Happy New Year! A new year always brings new things - which is true even more so in the Internet services industry. I've been thinking about new things that will influence the web hosting industry this year. One thing that particularly struck me is hard drive size.
Hitachi Global Storage Technologies and Seagate Technology made product announcements about their upcoming 1 terabyte hard drives. Hitachi will start selling its new drive in the first quarter while Seagate promises to do the same within the first half of 2007.
Yes, that's right - one terabyte of space on a 3.5" hard drive with either a SATA or IDE interface. Hitachi plans on initially selling the drive for $399 - or $0.40/GB. The previous record was 750GB, introduced in spring of 2006. Building the home theater PC will now be even more powerful by being able to build a few terabytes of storage.
As for the effect on hosting companies, this will further drive customer demand for more storage for websites. And some hosting companies will undoubtedly raise the amount of disk space included with hosting plans as the year progresses. 1and1 offers 200GB of disk space for $9.99 already; what will they go to next once the one terabyte drives come down in price? Seriously, how many websites really need 200GB of disk space?
At groupSPARK Private Label Exchange Hosting, our partners, most of whom are ISP's and Web Hosting companies, are relaying their customers' demands for ever-increasing mailbox sizes to us. After all, who's got the time to delete email from Outlook? It's because of this trend that we now allow up to a 10GB Exchange Server mailbox size. As the year progresses, we will most likely also increase this limit.
Of course, offering larger and larger disk quotas as a service provider brings along its own headaches, namely backing up such large amounts of data and continually increasing the amount of disk space given to customers. Will it ever end? Probably not as long as hard drive manufacturers keep building larger drives!

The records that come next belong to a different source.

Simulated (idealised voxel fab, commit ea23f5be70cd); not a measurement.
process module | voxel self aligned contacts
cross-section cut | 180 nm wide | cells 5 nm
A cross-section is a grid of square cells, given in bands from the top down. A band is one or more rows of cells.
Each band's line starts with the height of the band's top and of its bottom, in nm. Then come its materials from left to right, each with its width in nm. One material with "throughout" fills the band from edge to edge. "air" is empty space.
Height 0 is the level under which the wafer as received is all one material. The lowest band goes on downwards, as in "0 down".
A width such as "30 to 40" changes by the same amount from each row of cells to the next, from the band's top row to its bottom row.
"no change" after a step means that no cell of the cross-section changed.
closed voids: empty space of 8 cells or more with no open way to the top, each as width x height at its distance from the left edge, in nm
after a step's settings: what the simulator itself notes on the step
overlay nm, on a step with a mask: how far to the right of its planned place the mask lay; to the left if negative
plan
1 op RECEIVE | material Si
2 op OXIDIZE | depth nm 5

As someone who works in hosting, I'm constantly amazed how quickly the storage needs of our customers continue to grow. We try to stay ahead of the curve and constantly evaluate our storage allocations with others in the industry. However, we try and stay out of the pure storage race as we want to provide the best web hosting, not the best web storage.
My hope is that most websites realize that a good host isn't necessarily that one that offers the most storage.